More than 100,000 people in Michigan have been suffering for two years as a result of a polluted, lead-contaminated water supply

Thousands of military veterans are expected to descend on Flint, Michigan, to continue their fight against water pollution after helping Native Americans to block the Dakota Access Pipeline from crossing their reservation.

Wes Clark Jr, a veteran screenwriter and activist who organised more than 4,000 veterans to join the protests at Standing Rock, said he is now working on sending a group of veterans to Flint. A date has not yet been set.

“This problem is all over the county. It’s got to be more than veterans,” Mr Clark told the Flint Journal. “People have been treated wrong in this county for a long time.”

Flint resident and veteran who went to Standing Rock, Arthur Woodson, told the Journal that the planned protest in Flint would help to revert media attention to their water crisis.

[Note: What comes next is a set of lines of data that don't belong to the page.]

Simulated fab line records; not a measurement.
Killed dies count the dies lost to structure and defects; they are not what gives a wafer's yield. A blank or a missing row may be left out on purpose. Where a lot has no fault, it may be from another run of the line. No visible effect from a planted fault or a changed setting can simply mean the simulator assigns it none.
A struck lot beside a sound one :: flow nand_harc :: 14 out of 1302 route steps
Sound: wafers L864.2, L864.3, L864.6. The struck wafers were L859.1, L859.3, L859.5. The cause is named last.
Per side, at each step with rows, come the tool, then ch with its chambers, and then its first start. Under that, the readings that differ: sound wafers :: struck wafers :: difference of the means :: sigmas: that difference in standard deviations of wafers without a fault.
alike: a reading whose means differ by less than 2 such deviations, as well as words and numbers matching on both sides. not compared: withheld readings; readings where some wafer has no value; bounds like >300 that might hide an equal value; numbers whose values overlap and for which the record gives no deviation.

“All the media attention that was there brought more attention to Standing Rock. The government had a change of heart,” he said.

Indigenous protesters and supporters celebrated a victory over the weekend after the US Departmnet of Defense announced it had blocked permission for the controversial $3.8 billion pipeline to pass under the Missouri River close to the Sioux reservation. Any damage to the pipeline could have polluted the Native Americans’ water supply.

“It was the sheer determination that was shown, the sheer numbers of people who have come to the site, including the veterans, who came today,” Dallas Goldtooth of the Indigenous Environmental Network, told The Independent.

“Veterans For Standing Rock”s GoFundMe page raised more than $1.1 million for food and transportation costs of the protesters and it is hoped they will achieve the same success in Flint.

Michigan governor Rick Snyder switched Flint’s water supply from a Detroit water plant to the Flint River in 2014, which lead to mass poisoning of 100,000 Flint residents as well as inmates in prison who continued to drink the water for months after locals had been warned to drink bottled water instead.

Drinking and bathing in the water led to serious skin problems and even “developmental delays” in children.

The river water, which was found to be 19 times more corrosive than the water from Detroit, resulted in the lead casing of the pipes leaking into the water supply.

A class action lawsuit alleges that Michigan Department of Environmental Quality did not treat the river water with an anti-corrosive agent, which would be a violation of federal law.